In FS, after good performance based on strict cost control in H1, EBITDA was affected by the full effect of the contract reinforcing in H2, which was not fully offset by cost-based mitigation actions launched in the second half. For METS, EBITDA performance reflects a good improvement in the first half before accelerating in the second half, driven by good productivity improvement and project rollouts. Finally, corporate costs decreased by EUR 6 million over the year, including a EUR 4 million reduction in the second half. Now, on the operational item of the P&L, the largest impact on EBITDA is the EUR 203 million Power 24 cost, mainly related to a non-cash provision linked to people restructuring costs. On integration and rationalization, they're down by circa EUR 60 million. On reported EBITDA, therefore, reached EUR 750 million.

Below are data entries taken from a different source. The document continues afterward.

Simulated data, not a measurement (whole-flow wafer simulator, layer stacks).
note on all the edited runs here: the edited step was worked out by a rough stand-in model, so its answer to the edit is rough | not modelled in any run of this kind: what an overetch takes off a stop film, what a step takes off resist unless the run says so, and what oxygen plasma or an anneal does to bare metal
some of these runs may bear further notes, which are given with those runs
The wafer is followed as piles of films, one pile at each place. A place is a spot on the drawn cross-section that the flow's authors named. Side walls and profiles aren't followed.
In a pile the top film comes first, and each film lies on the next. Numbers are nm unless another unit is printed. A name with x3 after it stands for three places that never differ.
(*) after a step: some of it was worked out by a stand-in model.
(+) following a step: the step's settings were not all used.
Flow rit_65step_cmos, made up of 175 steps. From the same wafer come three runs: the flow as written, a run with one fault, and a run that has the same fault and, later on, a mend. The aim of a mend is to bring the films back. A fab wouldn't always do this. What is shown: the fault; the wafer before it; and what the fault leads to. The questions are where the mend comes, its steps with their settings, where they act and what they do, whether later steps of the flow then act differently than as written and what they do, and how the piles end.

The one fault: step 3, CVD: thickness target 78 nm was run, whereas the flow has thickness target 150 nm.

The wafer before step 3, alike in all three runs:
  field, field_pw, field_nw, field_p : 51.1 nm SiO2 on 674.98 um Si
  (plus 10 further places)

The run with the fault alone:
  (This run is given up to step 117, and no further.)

Net finance costs reached EUR 406 million negative, impacted by a EUR 349 million fair value change to the TSS's preferred shares. Income tax expense was at EUR 11 million. The annual effective tax rate stood being at 22.4%. As a result, net income group share stands at minus EUR 297 million and normalized net income group share at 434. Looking at the cash flow statement on the next slide, we generated EUR 201 million of free cash flow, or 19% of adjusted EBITDA.

The main elements are a change in working cap outflow of EUR 72 million. Tax paid increased compared to 2023, mainly due to catch-up payments. Our CapEx was lower in year-on-year terms, as mentioned earlier. Mirroring the P&L trend and excluding Power 24, our integration costs were down by circa EUR 50 million. Overall, free cash flow before Power 24 stood at EUR 340 million, close to 32% cash conversion.

Finally, regarding Power 24 execution costs, we spent EUR 139 million. After deduction of Power 24 cash cost, our reported free cash flow came in at EUR 201. Next, on the net debt, at the end of 2024, our net debt stands at EUR 2 billion under a new definition, including IFRS 16 leases, or 1.9 times adjusted EBITDA. On the debt and liquidity management front, structural actions were implemented through the year. We signed a EUR 125 billion revolving credit facility maturing in 2029. It replaces and upsizes the former EUR 450 million and EUR 600 million lines, which were maturing next December. We issued a new EUR 500 million bond under our existing EMTN program, maturing in November 2029 and paying 5.25% per annum on the outstanding amount. These bonds are rated BBB-, in line with the most recent corporate rating of the company.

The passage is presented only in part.